Had a chat with a computer lately? Most likely you have.
According to a report released recently by ACA Research and Price Waterhouse LLP, half of all Australians use the telephone for personal transactions once a week. And, almost invariably, if that involves paying a utility bill, making an enquiry from a financial institution or organising a journey, you will partly or even entirely communicate with a computer using the buttons on your touch-tone phone - in a so-named call centre.
To pay your Telstra bill by phone, you first have to dial a 10-digit number. This used to be a free service, but for the past year Telstra has charged a local call rate for the privilege. Then you must press the "8" button to confirm you have touch-tone capability.
Then key in your 10-digit account number, followed by a "#". And another digit to confirm what kind of account you are paying. Then your bill number.
Bill number? Yes. Since Telstra launched its new, improved and massively expensive billing system, Flexcab, it has been necessary to identify the individual bill as well as the customer account. It's also 10 digits. Oh, and the ubiquitous "#" again.
Your card number followed by "#" adds another 17 digits, plus four for the expiry date. Then there's the total of your bill in cents - four or five digits generally. Now you wait for your receipt number: 10 digits again. (10-digit receipt numbers offer Telstra a billion permutations - about a hundred times as many as it has retail accounts.)The nightmare continues . . .
Give or take, this makes a total of about 65 digits for a retail transaction. That's assuming you have impeccable telephone keypad skills - a tiny finger slip and you're obliged to repeat at least one stage of the transaction.
If Telstra wins the prize for most finicky transactions, then rival telecom carrier Optus Communications wins in the patronisation stakes. "I will lead you step by step. Let's begin," instructs the disembodied voice in maddeningly slow, synthetic nursery-school tones.
It's obvious that call centres are designed to shield an organisation's personnel from its customers: "Press X to speak to an operator" is invariably last on the list of menu options. A grudging afterthought. But you can rarely short-circuit the process because you don't know in advance how many menu options there will be.
According to the ACA Research survey, up to 5 per cent of people give up in disgust before they finish their transaction, and almost a third think it's a problem that they don't get personal, human service. It's a complex complaint, as it includes not only callers feeling that their transactions could be handled more efficiently by a person, but also a growing dissatisfaction at the general dehumanisation of personal business dealings.
Are the purveyors of call centres - in which Australian organisations invest up to $2 billion a year - concerned about this? Not really.
Call centres cost, on average, $4 per customer contact. Compare that to upwards of $25 for an over-the-counter transaction, or $300 or so for a visit from a sales rep. You quickly see where their priorities lie.
In call centre lore, this means a cost saving - to the call centre provider. But if you decide to factor in the cost to callers of slogging their way through the layers of menu software, you must conclude it's really a cost displacement. Where competition for retail dollars has shaved the apparent cost of providing some products and services, computerisation is passing the actual cost back to the customer.

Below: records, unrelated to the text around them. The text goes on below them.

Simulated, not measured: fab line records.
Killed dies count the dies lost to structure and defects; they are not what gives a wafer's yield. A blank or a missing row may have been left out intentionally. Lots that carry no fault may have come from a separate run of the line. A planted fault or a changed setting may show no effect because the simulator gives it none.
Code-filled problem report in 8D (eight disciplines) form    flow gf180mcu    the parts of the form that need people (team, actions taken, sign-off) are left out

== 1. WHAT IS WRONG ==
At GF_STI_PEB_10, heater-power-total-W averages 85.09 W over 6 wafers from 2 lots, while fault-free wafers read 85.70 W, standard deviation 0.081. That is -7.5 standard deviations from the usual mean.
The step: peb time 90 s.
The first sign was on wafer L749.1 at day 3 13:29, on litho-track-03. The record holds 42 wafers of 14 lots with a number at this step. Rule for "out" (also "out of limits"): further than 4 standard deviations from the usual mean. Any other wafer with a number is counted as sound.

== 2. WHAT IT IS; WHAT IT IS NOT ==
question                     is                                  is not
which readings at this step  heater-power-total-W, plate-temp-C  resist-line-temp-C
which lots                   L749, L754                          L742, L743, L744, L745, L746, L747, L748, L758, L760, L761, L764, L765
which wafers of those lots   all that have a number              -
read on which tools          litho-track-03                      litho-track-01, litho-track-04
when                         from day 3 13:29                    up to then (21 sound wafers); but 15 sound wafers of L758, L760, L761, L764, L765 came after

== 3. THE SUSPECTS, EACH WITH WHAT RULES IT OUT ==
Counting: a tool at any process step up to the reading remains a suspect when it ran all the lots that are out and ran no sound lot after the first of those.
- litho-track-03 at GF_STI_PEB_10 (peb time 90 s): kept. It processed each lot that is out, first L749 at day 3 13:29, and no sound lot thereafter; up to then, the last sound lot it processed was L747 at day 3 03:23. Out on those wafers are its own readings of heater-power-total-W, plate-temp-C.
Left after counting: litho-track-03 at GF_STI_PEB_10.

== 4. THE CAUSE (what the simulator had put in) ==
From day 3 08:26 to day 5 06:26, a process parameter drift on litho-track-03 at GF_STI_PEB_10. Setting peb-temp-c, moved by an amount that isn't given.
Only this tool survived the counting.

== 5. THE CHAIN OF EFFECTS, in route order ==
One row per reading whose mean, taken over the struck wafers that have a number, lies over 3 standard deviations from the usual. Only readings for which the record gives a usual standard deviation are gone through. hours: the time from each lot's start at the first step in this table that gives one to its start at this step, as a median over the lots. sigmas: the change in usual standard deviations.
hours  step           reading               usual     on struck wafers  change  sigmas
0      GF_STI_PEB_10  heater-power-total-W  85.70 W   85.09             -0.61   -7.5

It's something to reflect on as you hold the line, waiting to be funnelled deeper into the system's intricacies. At least these days you probably won't have to listen while waiting to a tinny rendition of the Cuckoo Waltz played on an 8-bit chip from a collapsing Asian economy. But even Mozart is unlikely to relax you when a dumb machine at the other end of a telephone line is blithely assuming, as machines will, that your time means nothing.
In some industries this assumption is becoming more explicit. NationsBank in the US is employing its computers to figure out as soon as it receives an incoming call whether the customer is a big spender or a person whose low account balance is never going to generate an income for the bank. In the latter case, they will be directed towards a call centre and have scant opportunity to talk to a human operator. In the former, they may be greeted personally by a highly-trained service representative.
Making it easy
Telstra too is proposing a "differentiated" service, including automation for "core" customers, who are lower down the food chain from "premium" spenders. Another survey, by TARP International, puts Australian call centres at the bottom of the quality league, below the US and Europe. It claims one of the things they are lacking is the ability to extract information about customers and use it efficiently, such as retaining credit card details for the duration of a call so that customers with multiple accounts can pay them without having to rekey essential details.
But the obvious corollary of such "improvements" is that a person's distance from a human operator is going to increase. Whatever changes may be made to call centre interfaces and however soothing the tones of the electronic operator, they cannot alter a simple perception of many people: to be dealt with by a computer is to be treated with disrespect.